Paul Maloy has been playing music in and around Oklahoma for more than 55 years and now his love for music is paying off.

First he managed to get a song recorded by George Strait, then opened his own opry and now he is being inducted into a national music hall of fame.

Paul will be inducted into the Old-time Country Music Hall of Fame on Sept. 3. He will be inducted into the hall of fame at the 31st annual National Old Time Country and Bluegrass Festival in Missouri Valley, Iowa.

According to its Web site the National Traditional Country Music Association holds the annual festival and runs the hall of fame to keep traditional American music alive for future generations.

Originally from Atwood, Paul now lives in Longtown where he moved four years ago from Oklahoma City. Paul said he and his wife, Mattie, bought land at Longtown using the $15,000 he received from his first royalty check for the down payment. He said they bought the land to build their own music company.

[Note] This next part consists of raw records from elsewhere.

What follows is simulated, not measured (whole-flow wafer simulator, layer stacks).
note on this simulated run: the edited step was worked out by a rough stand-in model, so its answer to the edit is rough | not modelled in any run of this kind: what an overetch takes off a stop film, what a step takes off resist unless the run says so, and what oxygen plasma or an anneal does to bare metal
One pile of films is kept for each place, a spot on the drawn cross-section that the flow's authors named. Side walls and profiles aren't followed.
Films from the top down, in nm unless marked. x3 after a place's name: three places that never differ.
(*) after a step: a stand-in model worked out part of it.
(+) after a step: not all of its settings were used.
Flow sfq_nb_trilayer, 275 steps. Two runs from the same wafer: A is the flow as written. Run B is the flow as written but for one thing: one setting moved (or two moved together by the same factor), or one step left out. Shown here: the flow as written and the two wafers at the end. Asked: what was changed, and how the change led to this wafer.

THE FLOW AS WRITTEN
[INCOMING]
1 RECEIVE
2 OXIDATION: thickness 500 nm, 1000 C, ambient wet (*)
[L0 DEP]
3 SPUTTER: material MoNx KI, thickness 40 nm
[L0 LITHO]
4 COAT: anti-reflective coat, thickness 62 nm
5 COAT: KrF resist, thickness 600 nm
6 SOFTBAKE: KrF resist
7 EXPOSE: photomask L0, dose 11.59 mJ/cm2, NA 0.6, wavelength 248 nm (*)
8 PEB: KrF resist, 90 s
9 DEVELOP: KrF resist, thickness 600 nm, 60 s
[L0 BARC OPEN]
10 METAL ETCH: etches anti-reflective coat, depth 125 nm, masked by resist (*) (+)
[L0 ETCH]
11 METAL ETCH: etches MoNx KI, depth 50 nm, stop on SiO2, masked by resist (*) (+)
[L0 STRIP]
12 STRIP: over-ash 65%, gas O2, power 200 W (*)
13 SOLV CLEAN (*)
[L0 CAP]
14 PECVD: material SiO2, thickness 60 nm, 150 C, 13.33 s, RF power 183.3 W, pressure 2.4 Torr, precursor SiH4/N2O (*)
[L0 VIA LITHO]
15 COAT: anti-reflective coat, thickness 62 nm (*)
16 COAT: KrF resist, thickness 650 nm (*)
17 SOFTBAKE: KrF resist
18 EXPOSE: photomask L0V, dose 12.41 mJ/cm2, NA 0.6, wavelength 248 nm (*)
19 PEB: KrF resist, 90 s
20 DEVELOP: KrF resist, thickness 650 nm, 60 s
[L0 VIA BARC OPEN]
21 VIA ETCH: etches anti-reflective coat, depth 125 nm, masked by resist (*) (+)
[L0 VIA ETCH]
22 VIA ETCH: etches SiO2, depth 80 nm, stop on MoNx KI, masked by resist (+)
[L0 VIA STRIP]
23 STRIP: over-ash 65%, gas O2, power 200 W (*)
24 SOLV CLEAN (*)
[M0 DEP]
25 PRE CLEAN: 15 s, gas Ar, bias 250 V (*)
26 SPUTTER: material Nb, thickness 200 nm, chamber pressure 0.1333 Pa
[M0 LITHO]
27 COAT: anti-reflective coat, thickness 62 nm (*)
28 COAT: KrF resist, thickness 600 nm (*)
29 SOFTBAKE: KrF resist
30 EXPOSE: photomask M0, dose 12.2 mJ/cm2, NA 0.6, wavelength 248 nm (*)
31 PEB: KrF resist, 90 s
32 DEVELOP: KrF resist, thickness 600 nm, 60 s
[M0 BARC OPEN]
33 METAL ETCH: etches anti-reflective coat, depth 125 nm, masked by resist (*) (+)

Paul said he had worked for years as a traveling musician, trekking from Oklahoma to Las Vegas to Boulder and various places in-between. After trying for many years to get a song published, Paul’s ship finally came in.

“My son, David, had been playing for George Strait a couple of years when he came over to my house with his guitar and a 12-pack, and said he had a song on his mind and was stuck. So, we sat down at the kitchen table and after about three hours, we came up with a song we were proud of. David took it to Nashville and demo’d it and got it to George Strait, and George recorded it on the ‘Ocean Front Property’ album, which has gone to at least Double Platinum. The song is called, ‘Someone’s Walking Around Upstairs.’ I have the Gold, Platinum and Double Platinum album plaques on my wall.”

The money Paul received for the song, allowed him and Mattie to live their dream of owning their own music company. They have owned and operated the PLUMB Music Co. in Longtown for more than four years, Mattie said. She said their music company is divided into three divisions: Perfect Lady Publishing, Plumb Records and Plumb Theatre/Longtown Opry.

“If anyone needs any information or help figuring out the industry or how to publish a song all they gotta do is call me or e-mail me,” she said.



At the opry

The entire purpose for the Plumb Theatre/Longtown Opry is to give the people and visitors in the Eufaula and Longtown areas a place to gather, socialize and have fun, Mattie said.

“We started this thing to give people an opportunity to sing and play in a theater atmosphere instead of a bar atmosphere,” Mattie said. “Mostly it is old-timers that come here. They didn’t have anywhere to go. They don’t go to clubs and dance, so now they come here.”

Although having a theater and opry in the country may not seem too profitable, Mattie said it pays the bills, and that is all they are concerned about.

“The band donates its time and the donations along with the door on Saturdays keeps the bills paid. As long as we are paying the bills, we will stay open,” Mattie said.

The theater splits its nights up into a gospel night on Fridays and a country night on Saturdays, Mattie said. She said they are always looking for new performers for both nights and welcome people from all ages to come up and try out for a spot.

“We hold auditions every Thursday from 2 to 5 p.m. Eventually we would like to have a youth gospel night on Thursday nights. There are several young people that have gotten their start on our stage,” Mattie said.

One such young adult is Joanna Parish, 19, of Eufaula. She said she likes the atmosphere and people at the opry.

“I think it is a very relaxing and encouraging environment,” Parish said. “This is really more for older people, but I enjoy coming out here and singing.”

Mattie said the diversity of the audience and performers at the opry is exactly what she wants to happen.

“See this is what it is all about. She is 19 and the lady up there before her is over 70, and they both have a platform to express themselves,” Mattie said.

The house band for the opry calling themselves, The Upright Band, add to the ingredients that make the opry work, Mattie said. She said they all drive from other parts of the northeast to play on the weekends.

“John Patterson, who is on the bass, drives from Warner; Jerry Weeks on lead guitar, drives from the Texanna Road area; Jimmy Gamblin comes up from Stigler to play the keys; and Max Crosby drives all the way from Okmulgee to pick the steel guitar, he can only make it on Saturdays though,” Mattie said.